I Know Something You Don’t Know

In any culture, through any language, I don’t think a single child has managed to escape the sentiment in a sing-song sort of voice, pronounced with a universal glee by little peers so pleased with the artifice of wisdom that either their cheeks hurt from smiling, or their toes hurt from curling, or both. It’s the kind of neener-neener glee that somehow, despite the strokes of time, experience, and the supposed maturity that comes with these things, seems to stick with people as they age, possibly like visceral fat. Or if you prefer, the particular comforting taste of grandmother’s cookie recipe (though I’m not convinced the two aren’t connected).

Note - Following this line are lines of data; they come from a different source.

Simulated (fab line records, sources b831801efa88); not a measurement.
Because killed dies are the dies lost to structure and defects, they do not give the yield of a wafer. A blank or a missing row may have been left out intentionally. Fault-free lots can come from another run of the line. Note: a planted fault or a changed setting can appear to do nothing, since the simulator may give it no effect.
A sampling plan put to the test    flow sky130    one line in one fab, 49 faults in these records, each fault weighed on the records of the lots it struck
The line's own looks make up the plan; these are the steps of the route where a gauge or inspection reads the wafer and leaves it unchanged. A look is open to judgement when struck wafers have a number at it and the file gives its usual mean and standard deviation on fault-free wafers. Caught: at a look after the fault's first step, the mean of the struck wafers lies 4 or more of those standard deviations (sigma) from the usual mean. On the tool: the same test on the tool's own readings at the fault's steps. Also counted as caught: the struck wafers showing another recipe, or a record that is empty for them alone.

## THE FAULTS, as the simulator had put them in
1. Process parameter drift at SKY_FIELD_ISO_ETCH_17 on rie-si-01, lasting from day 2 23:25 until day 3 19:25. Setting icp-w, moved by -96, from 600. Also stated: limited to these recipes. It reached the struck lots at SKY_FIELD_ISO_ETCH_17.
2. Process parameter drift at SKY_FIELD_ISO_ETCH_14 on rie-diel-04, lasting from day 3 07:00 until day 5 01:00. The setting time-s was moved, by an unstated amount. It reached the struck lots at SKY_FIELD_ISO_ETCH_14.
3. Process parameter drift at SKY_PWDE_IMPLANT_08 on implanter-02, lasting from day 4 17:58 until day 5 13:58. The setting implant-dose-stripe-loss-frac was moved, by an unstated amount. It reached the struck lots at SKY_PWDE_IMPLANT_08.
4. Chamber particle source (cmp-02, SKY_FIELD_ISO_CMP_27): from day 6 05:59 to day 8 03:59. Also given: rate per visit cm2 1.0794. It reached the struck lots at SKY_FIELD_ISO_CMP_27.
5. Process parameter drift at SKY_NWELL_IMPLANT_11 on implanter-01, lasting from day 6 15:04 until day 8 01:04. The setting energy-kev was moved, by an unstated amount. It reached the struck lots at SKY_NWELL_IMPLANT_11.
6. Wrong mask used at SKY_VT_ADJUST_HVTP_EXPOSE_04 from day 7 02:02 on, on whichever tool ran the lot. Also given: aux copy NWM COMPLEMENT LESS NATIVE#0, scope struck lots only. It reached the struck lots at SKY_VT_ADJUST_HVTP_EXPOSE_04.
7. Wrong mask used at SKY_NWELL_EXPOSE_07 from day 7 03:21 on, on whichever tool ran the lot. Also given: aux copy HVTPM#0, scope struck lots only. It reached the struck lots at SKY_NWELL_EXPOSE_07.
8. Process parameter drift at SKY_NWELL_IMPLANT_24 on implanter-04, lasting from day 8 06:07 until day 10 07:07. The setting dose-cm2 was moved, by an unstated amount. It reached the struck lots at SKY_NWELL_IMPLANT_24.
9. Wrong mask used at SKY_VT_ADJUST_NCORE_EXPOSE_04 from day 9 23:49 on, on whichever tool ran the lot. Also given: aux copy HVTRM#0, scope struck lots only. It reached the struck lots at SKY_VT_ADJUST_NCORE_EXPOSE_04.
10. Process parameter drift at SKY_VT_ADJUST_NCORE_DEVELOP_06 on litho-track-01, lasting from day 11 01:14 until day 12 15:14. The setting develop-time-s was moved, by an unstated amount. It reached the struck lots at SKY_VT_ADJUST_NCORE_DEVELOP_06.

“I-know-something-you-don’t know,” so the taunt goes, although it mutates in time to take on any number of cheap and shiny disguises, and these manage to fool a fair amount of people, sometimes on a cyclical track that makes the grind of nine-to-five work look like nothing special. From its overt beginnings on the school grounds, the notion moves to media, and trickles back into the social floatsam when the bright lights of advertising lose a bulb or two. You’ll recognize it easily should you come across the sales pages, squeeze pages, landing pages, bonus pages, or any of the pages possibly attributable to internet marketing, that modern translation of the late-night infomercial the production of which has unfortunately been made accessible to just about anything with an ISP and a drool bucket.

Among the great “secrets” of this “secret” “methodology” is to, well, insist that you know the secret. To a problem that people have, whether it’s a lack of cash, a lack of libido, an excess of appetite, an attachment to some substance, or whatever else tends to stubbornly ail the population at large as it steadfastly ignores its ultimate issue of stagnant, bored defeatism. Promise people that you’ve found the answer and are holding it at arm’s reach, just past the point of payment, and they will get their wallets out, so the idea goes. And it works.

Far from being limited to the consumer magic of the internet, however, the fabrication of the mysterious need not be sought much father than a fetid fast food joint or sauce bottle. Now, I can understand why fast food places would want to keep their constituents mysterious. I’m not so sure why sauces get the same treatment, but maybe people assume they have to give you something extra if you’re buying a product without solids in it. I, for one, could go for a free sauce surprise, sorta like the old Cracker Jacks gimmick, with a toy soldier or a little pea-shooter in the Bearnaise. Anyway, the ages-old allure of the “secret ingredient” looms in many an overpriced mouthful, sating people’s desire to be let in, if only a little, on what the other kids know, if not sating their actual hunger.

People concoct more than over-the-counter items and re-hashed words of advice to masquerade as secrets, though. Entire experiences, statuses, and relationships have been used to perpetuate the separation of people in those parts of life where nature didn’t see fit to make the distinction itself. From tight-lipped initiates in the Eleusinian Mysteries to military people fond of citing “clearance,” from the creation of a complicated handshake to the small dictionary of exotic yet paradoxically uninspired nouns of Scientology, we march on, making up secret shit, in flavors only slightly removed from the simple taste of that old childhood taunt.

Yet the self is somehow not included in this popular system of secrets. The idea that someone might know exactly who they are, but is keeping it from you (neener neener!) sounds preposterous. In general, people seem to cling to one of two totems when it comes to the mystery of the self. Either they have no idea about their own identity, and are only too happy to subscribe to lovesong lyrics proposing that a partner knows them better than they know their own self, or else they spend the majority of their free time coming up with contrived ways to “express” themselves to others.

You would think that if there was one great secret truly worth knowing, and truly worth rubbing in the faces of the other kids, it’d be the mystery of your own identity, the essence of who you are. Isn’t that, after all, a thing more powerful than a secret program to quit smoking, seeing as it’s you who carries it out? Isn’t that, after all, more interesting than a spice you’ll savor once or twice and pass through this very self of yours? And isn’t it more valuable than the knowledge of another being, supreme or not, whom you would worship with this self?

I say it is. And that isn’t just some secret I was told.